Of all the huge indignities suffered by deluxe pieces of Manhattan real estate this past year, not even Julian Schnabel’s fuchsia Palazzo Chupi has had more to put up with than the Plaza. There was the Russian oligarch who sued over his $53.5 million penthouse’s low ceilings and ugly drainage grates; the broker who said she got trapped overnight in a 14th-floor garbage room and “cut her fingers to shreds trying to claw her way out”; and the third-floor State Suite that just came back on the market after a huge deal fell through.
It’s enough to keep tongues clucking for at least a few more years. In the meantime, a couple of big things at the building are going quite well.
The Italian businessman and disgraced Formula One racing mogul Flavio Briatore has found a renter for his 5,850-square-foot, 10-room, four-bedroom, three-unit apartment on the Plaza’s eighth floor, according to broker Giampiero Rispo. Mr. Rispo wouldn’t comment on the renter or the deal, except to say that an American who works in finance has agreed to pay only a tad less than its $65,000-per-month asking rent. Pending board approval, it will be one of the biggest rental deals of the year.
Mr. Briatore’s apartment, which had also been on sale for $38 million, is empty. “Actually, he’s never even seen it,” Mr. Rispo said. “It was an investment; he relied on my representations.” According to records, the main section of the apartment cost him $24.6 million, but $2.1 million was spent on additional space. “When we went to look at floor plans, we needed a room for maids, so we were thinking, ‘Where are we going to put the maids?’ I said, ‘You know what, these rooms are too grand, too big, too beautiful, too precious, to use for personnel. … Why don’t we buy another apartment on the same floor, but facing the rear?’”
Mr. Briatore, a dapper 59-year-old known in America mostly for fathering Heidi Klum’s first child, was the managing director of Renault’s Formula One racing team until last month. Renault did not contest charges that its driver had been ordered to crash during the Singapore Grand Prix, and Mr. Briatore has been effectively banned from the sport for life.

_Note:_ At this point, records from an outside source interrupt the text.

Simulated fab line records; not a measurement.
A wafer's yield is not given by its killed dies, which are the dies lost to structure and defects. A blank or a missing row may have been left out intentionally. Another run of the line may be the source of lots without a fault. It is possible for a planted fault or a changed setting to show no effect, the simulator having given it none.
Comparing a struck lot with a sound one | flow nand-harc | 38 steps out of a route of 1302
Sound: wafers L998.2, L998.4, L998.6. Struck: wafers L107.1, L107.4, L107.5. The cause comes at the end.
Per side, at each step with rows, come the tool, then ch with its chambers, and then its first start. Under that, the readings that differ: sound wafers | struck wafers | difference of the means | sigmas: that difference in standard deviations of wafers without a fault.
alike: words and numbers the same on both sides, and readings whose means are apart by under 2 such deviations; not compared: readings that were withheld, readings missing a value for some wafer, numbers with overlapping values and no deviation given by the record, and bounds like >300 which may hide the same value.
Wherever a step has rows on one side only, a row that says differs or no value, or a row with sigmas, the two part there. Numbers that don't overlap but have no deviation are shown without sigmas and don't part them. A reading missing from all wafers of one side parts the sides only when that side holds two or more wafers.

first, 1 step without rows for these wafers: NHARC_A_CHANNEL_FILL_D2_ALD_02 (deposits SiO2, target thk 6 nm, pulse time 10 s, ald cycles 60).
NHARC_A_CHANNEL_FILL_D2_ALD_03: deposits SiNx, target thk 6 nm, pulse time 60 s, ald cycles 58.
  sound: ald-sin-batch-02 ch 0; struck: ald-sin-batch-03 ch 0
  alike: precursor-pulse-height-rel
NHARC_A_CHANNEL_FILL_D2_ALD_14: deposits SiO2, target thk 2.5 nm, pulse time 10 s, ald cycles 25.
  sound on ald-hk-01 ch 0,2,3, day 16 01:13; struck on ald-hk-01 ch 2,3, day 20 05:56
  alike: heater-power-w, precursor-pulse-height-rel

He also owns a penthouse at One Beacon Court, which is on the market for $25 million. “Beacon Court is an Aston Martin, sporty, and the Plaza is more classic, like a Bentley,” Mr. Rispo explained. “He has both.”
Back at the Plaza, a few floors up, there’s more good news. The New York State Supreme Court just dismissed a lawsuit filed by the would-be buyer of Penthouse #2001, who had wanted his $6.5 million deposit back, plus legal fees and millions in damages. The buyer, said to be a young hedge fund manager, had complained of fraud and misrepresentation in September 2008, just after the Russian oligarch’s suit, which made things look doubly bad at the building. “The legal floodgates are opening,” said the Post.
But the Plaza can keep his $6.5 million deposit, the court says, thanks to a disclaimer in the sales agreement about marketing brochures. The plaintiff’s lawyer did not return messages, but a Plaza spokesperson said the penthouse will be coming back on the market this year.